If for example the communication device 6-1 includes data (packet PK data) to be inserted into the container CT1, the communication control circuit 64 converts the transmission destination information of the container header CH of the container CT1 from the identification information IDI of the communication device 6-1 into the identification information ID0 of the host controller 4. Then, the communication control circuit 64 inserts data to be transmitted to the host controller 4 into the container payload CP (packet payload PP) of the container CT1 to update the communication frame FR. For example, if data to be inserted is read data corresponding to a read operation requesting command included in the already-received communication frame FR, the communication control circuit 64 inserts data read from the NAND memory 602 into the container payload CP of the container CT1. That is, data corresponding to the identification information ID0 is inserted into the container CT1. If there is no data (packet PK) to be inserted into the container CT, the communication control circuit 64 erases data of the container header CH and container payload CP of the container CT to make the container CT empty (null) and updates the communication frame FR. The communication device 6-1 transmits the updated communication frame FR to the communication device 6-2.

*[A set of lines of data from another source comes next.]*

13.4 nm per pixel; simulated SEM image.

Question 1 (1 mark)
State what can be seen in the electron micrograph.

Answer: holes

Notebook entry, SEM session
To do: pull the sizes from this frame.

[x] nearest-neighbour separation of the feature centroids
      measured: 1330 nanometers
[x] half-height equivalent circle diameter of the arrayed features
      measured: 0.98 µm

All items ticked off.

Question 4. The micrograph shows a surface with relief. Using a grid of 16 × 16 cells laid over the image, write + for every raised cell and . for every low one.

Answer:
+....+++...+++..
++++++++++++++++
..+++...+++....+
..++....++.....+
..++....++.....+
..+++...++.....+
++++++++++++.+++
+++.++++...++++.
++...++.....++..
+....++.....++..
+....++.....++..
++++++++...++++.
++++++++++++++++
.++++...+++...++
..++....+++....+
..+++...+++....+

As in the communication device 6-1, in the communication device 6-2, data is inserted into and extracted from the container CT2. Accordingly, data corresponding to the identification information ID2 is extracted from the container CT2. Then, data corresponding to the identification information ID0 is inserted into the container CT2, for example. The communication device 6-2 transmits the updated communication frame FR to the communication device 6-3.

As in the communication device 6-1, in the communication device 6-3, data is inserted into and extracted from the container CT3. Accordingly, data corresponding to the identification information ID3 is extracted from the container CT3. Then, data corresponding to the identification information ID0 is inserted into the container CT3, for example. The communication device 6-3 transmits the updated communication frame FR to the communication device 6-4.

As in the communication device 6-1, in the communication device 6-4, data is inserted into and extracted from the container CT4. Accordingly, data corresponding to the identification information ID4 is extracted from the container CT4. Then, data corresponding to the identification information ID0 is inserted into the container CT4, for example. The communication device 6-4 transmits the updated communication frame FR to the host controller 4.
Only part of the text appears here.